New professorship goes to physics prof. LaBelle

Editor's Note: This is the first installment in a four-part series profiling professors who were recently awarded endowed chairs.

Though he had long studied electromagnetics, physics and astronomy professor James LaBelle said he had often suspected that there was something more than meets the eye about the Earth's radio emissions.

"It's always been in the back of my mind, you know, could it be possible to see these really strong radion emissions from the surface of the Earth?" he said.

For his work studying Earth's radio emissions, LaBelle has been honored with the Lois L. Rodgers Professorship, one of the College's new endowed chair positions. Along with LaBelle's research group, Space Physics Experiment, in May he discovered that the radio waves emitted by the Earth can be observed on the Earth's surface, as well as from space.
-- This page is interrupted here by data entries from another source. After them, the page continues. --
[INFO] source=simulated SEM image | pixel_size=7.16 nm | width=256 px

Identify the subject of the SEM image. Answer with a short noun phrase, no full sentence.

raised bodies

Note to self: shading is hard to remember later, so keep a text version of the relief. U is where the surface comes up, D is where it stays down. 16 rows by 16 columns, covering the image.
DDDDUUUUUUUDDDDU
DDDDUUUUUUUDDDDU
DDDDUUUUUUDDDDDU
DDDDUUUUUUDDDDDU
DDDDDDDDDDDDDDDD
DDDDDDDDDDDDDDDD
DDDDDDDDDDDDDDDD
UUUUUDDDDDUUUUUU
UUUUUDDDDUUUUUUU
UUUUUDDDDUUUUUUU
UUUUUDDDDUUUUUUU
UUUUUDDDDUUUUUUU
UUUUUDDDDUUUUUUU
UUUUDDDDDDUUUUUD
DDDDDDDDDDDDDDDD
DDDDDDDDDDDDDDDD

Since the discovery in the 1970s that the Earth emits radio waves, it had been thought that these waves could only be observed from space, LaBelle said. By comparing data his research group obtained from ground-based receivers with satellite data provided by his colleague Roger Anderson, a research scientist at the University of Iowa, it was discovered that the Earth's radio emissions could in fact be observed on the surface at the same time they were observed by satellite.

According to LaBelle, these results were quite surprising, as everyone had accepted the fact that you could not observe the radio emissions on the Earth's surface.

"People have to think differently now," he said.

LaBelle said he considers this finding important because it offers new insight into the environment humans live in, as well as the environment in which their satellites reside. Learning more about the Earth's environment, both on the ground and in the upper atmosphere, is an important task, according to LaBelle.

"That's what motivates men ... I want to know more about the Earth, more about the Earth's environment," he said.

This project is not the only thing on LaBelle's plate, however.

"He certainly has a lot of projects going on all at once ... it's more like five different projects all running concurrently," said David McGaw, a research engineer for the Space Physics Experiment.

McGaw, who has worked with LaBelle since the late 1990s, described him as "good to work with," addine that his recognition as an endowed chair is well deserved.

LaBelle teaches undergraduate courses on top of his research, splitting his time between both tasks, as he said all Dartmouth professors do.

"We're very dedicated to both our research and our teaching ... I intend to continue that," he said.

LaBelle is teaching two sections of Physics 13 this term and will be teaching a freshman seminar for the first time in a decade this coming Spring term. He said that he intends the seminar to be "a critique of Futurism and different views of the future."

As for future research, LaBelle said that his discovery has opened the door for further study and analysis, which he and his team will begin to address by making more observations in more locations.

Receiving the endowed chairmanship was very gratifying, LaBelle said, and it will help him in both facets of being a Dartmouth professor.

"It leaves me inspired to try to do more research of very high quality, and to do more teaching of very high quality," he said.